The last post was about me vs AD. However, it was more about “how to go with client and proper Architecture Decisions” one than a technical post. So in this one, I relate to what I do in the very same project, but from the side techies like - from the layer of understanding set deep down below this whole abstraction we all see.

WebSockets got popular a few years back. However, the official standard came up to the existence about December of 2011. So, the technology itself is not a fresher in transport technologies for Web. WS is a great solution for every website which needs dynamic, full-duplex communication between unmanaged client code and a managed server code. What’s more is that communication is very efficient, what I will try to explain further in this post.

What is one of the most important things about what I include here is that all standard information about WebSocket protocol is not normative.

Design Philosophy

For starters, let say what is a design philosophy which stays behind this protocol. The design philosophy is to put the minimal possible framing. WebSocket uses framing only to be a frame-based protocol instead of stream-based and to be able to differentiate between Unicode text data and binary data. The main expectation about the metadata in WebSocket communication is that it is fully managed by the application, to some extent it is similar to how it is designed for TCP protocol - metadata in WS protocol is layered upon itself by the application using it, like HTTP or any other application protocol does it with TCP.

To talk down things to how it looks on a concept basis, I would like to quote a RFC standard document:

"Conceptually, WebSocket is really just a layer on top of TCP that
   does the following:
    o  adds a web origin-based security model for browsers

    o  adds an addressing and protocol naming mechanism to support
      multiple services on one port and multiple host names on one IP

    o  layers a framing mechanism on top of TCP to get back to the IP
      packet mechanism that TCP is built on, but without length limits

    o  includes an additional closing handshake in-band that is designed
      to work in the presence of proxies and other intermediaries"

Adding all those 4 points to what I described earlier, makes all what WS adds over TCP literally visible - there is nothing more. Having all that said, we can come to a conclusion that WebSocket is a efficient one, because it bases on a least possible frame count, however there is no streaming session which is not draining resources on the other hand.

Let’s do a techie talk now

So, having all that said about why does WebSocket protocol actually exist, we can go forward and talk about how it actually works. There are distinct points of how WS protocol expects servers to implement it.

We can distinguish the following operations/states during session of WebSocket protocol communication:

  • Open Connection Hadshake,
  • Establishing Connection,
  • Established Connection,
  • Closing Connection Handshake.

Well, let me ask you if it doesn’t really seem similar to any other protocol you know…? Oh, actually it seems, yes? WS connection lifecycle is similar or close to identical to TCP connection lifecycle. To be more coherent, WS is just an additional abstraction layer over a raw TCP connection which is just narrowed down to what Web needs in fact.

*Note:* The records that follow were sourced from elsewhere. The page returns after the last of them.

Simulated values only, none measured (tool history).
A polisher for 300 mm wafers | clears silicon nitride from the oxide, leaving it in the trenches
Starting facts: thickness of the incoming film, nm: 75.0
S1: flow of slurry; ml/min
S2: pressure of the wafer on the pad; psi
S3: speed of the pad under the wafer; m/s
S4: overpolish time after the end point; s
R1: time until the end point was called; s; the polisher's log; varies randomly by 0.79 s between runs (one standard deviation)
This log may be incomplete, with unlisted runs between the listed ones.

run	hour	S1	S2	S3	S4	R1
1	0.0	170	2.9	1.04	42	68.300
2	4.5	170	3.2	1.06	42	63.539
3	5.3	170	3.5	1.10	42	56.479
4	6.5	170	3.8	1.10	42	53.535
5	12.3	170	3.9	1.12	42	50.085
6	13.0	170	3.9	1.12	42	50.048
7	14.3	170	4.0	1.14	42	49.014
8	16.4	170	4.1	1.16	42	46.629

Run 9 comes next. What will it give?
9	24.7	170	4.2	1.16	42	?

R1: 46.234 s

Let’s dont forget about mentioning that WS protocol implements simple security mechanism to keep connections separated from one each other and secure those from being forged by some other TCP-based protocols' clients. This mechanism is strictly related to Open Connection Handshake step, thus I will describe it while talking about this step.

Open Connection Handshake Step

This step is really close to what TCP does at the beginning of communication between the hosts. Instead of sending frames with flags ACK and ACK SYN set to positive byte (1), the client starts with sending HTTP request with Upgrade header. The dxample of such is below:

        GET /push HTTP/1.1
        Upgrade: websocket
        Connection: Upgrade
        Sec-WebSocket-Key: dGhlIHNhbXBsZSBub25jZQ==
        Sec-WebSocket-Protocol: pushproto
        Sec-WebSocket-Version: 13

After retriving such request, a HTTP server upgrades connection to WebSocket. In return, server answers with HTTP 101 Switching Protocols response which means everything went well and what comes next is all WebSocket communication. If something doesn’t add up on the server’s side, the server will answer with one of HTTP 4xx responses and the communication goes on following HTTP schema. There is always one, supposed way for WS client to fail Open Connection Handshake - the client must fail security checks on the server side. That means that Origin header will then contain a value which doesn’t match with the real request origin(DNS name, IP etc). After that, the server has the key generated by the client, which is concatenated with a GUID token and then hashed with SHA-1 or another hashing algorithm, but truncated to 160bits what is then base64-encoded. After generating such token, it gets returned to the client in Sec-Websocket-Accept header field, and that means that the server is willing to establish a connection. If this field is non-existant or it exists but with any other value than expected, it just means that server refuses to connect.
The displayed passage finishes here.